Friday, January 25, 2013

Galapagos Arrival

Thank COPU (that's Central Operating Principle of the Universe, for those in the know) for the kindness of strangers. First, I got the same cab driver as on the way in--a nice fellow, and above all, a helluva driver who got me to the airport on time in spite of morning traffic and lumbering buses that had all the speed of brontosauri at an herbal lunch counter. Then the fun really began...
 
Baltra airport
Ecuador has an elaborate system for just about everything, including getting foreigners from Quito to Baltra in the Galapagos, coupled with a near-total lack of information in English and among the airport personnel. I wandered around and around the small national airport, asking this person and that, getting different answers--often because of the language barrier and my nearly absent espanol. I ended up in the quite long TAME airline queue. Fortunately, a young man came to the line at the same time, and he spoke excellent English, thanks to six months in Chicago (I think every American that travels beyond US borders has thought, "why does everyone else in the world speak at least two languages except us?"). He went up to the front of the line with my info sheet and got the lowdown. I was to go to an unmarked door inside the terminal nearby. They then directed me to go outside. I immediately went to the wrong door, and was directed to another outside door. Finally, that was the right one! After that, back to inside door number 1, paid my $10, and was sent back to the TAME airline line, where my gallant young friend had held a place for me. Then he was delayed at the gate for some reason, a cell phone to his ear and a worried look on his face. I hope it turned out all right for him.

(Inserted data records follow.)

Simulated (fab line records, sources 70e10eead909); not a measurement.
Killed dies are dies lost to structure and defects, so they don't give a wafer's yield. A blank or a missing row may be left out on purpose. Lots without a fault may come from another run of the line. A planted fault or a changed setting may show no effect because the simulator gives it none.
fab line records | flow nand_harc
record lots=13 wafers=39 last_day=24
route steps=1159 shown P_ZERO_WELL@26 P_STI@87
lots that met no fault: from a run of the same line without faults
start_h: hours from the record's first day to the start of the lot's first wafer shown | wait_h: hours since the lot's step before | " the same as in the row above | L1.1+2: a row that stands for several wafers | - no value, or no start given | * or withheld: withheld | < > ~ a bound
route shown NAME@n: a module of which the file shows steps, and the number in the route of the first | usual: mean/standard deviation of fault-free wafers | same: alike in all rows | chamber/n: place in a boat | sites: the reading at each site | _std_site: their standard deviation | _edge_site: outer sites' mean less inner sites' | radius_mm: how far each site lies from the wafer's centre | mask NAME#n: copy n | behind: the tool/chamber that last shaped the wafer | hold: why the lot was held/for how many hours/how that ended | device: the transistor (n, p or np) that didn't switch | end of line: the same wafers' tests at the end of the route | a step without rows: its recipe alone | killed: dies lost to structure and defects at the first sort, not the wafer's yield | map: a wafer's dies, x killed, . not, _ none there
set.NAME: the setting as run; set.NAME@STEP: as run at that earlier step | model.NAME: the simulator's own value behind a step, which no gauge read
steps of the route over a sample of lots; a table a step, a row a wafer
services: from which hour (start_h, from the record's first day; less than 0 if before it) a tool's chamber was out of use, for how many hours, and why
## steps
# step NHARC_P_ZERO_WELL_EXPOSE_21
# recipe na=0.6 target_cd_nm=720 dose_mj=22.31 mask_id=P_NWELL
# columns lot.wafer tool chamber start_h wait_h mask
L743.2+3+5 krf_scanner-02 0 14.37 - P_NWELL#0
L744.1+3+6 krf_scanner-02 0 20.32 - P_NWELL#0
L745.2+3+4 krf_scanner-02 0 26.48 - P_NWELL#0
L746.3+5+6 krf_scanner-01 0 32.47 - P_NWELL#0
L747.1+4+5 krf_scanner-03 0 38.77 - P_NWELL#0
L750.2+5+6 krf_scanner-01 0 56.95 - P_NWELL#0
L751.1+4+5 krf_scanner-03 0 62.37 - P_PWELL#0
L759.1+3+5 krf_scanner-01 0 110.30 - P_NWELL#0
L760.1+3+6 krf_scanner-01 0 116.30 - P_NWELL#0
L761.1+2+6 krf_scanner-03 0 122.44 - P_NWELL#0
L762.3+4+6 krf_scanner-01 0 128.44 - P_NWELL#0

A sign at the Baltra airport
In the terminal, the flight was late, and TAME personnel kept disappearing. I ended up talking to an Israeli doctor, a woman who was also traveling alone, and together we managed to figure out which gate the flight was leaving from. She came enroute from Spain, couldn't land in Quito because of the torrential rains last night (the weather in Quito can manifest all four seasons in a day). Her flight ended up going to Quayaquil on the coast, enduring a six-hour layover, then flying into Quito; here she was, wandering around the same waiting room as me. The joys of travel; it's a way to test yourself, that's for sure.

Interesting note about the money: Ecuador uses American dollars as their currency; for change, they give you Sacajawea dollars, which I haven't seen in the US in years. They're highly valued here. Fun fact: Ecuador is named for the equator, which evenly divides the country and the city of Quito. 

The intense blue tint is from the blue shades on the dock
Reps from the yate Fragata picked us up at the airport in Baltra--I thought Baltra was a town, but it's a military installation. All together, we are three young couples, three older couples, a young single girl, and yours truly--an international assortment, from Holland, Switzerland, Canada, French Canada, and America. A jolting bus ride from the military installation brought us to the boat. Before we boarded, we got a taste of what the Galapagos is famous for--a sleeping marine iguana kept guard outside the boat launch and a sassy sea lion posed magnificently for pictures on a bench.




When I say the descriptive "first class", what comes to mind? Chilled cocktails on the foredeck? An abundance of hot water any time the urge strikes to shower? This is not Fragata, a slightly careworn boat whose last refitting was a decade past. Not that the crew doesn't try--they definitely make up for the faded brightwork. Yacht life isn't quite what I expected--for one thing, the simple act of taking a pee is not at all simple. No paper can enter the sewage that is flushed into the open sea in the Galapagos--that means, wipe (or more realistically, dab) and dispose of the paper in a container next to the toilet. Poop? We won't even go there. I'm sure I wasn't the only person who did a little toilet diving the first day…


The boat took us to Sombrero Chino, a small island south of Is. Santiago, where we went for our first snorkel--the water sparkled with schools of silvery anchovies, and the reefs were populated with all manner of colorful fish: pastel pink and yellow parrotfish, yellow-tailed wrasses, a cobalt blue sea star and much more (the Galapagos video is ready! Check it out:  vimeo.com/joanneorionmiller). It was an excellent dive followed by a short walk among a few sea lions with adorable pups. The sun disappeared into a neon sunset. A few of us gathered on the Fragata's sun deck to watch the last of the golden light darken to shades of gray-blue.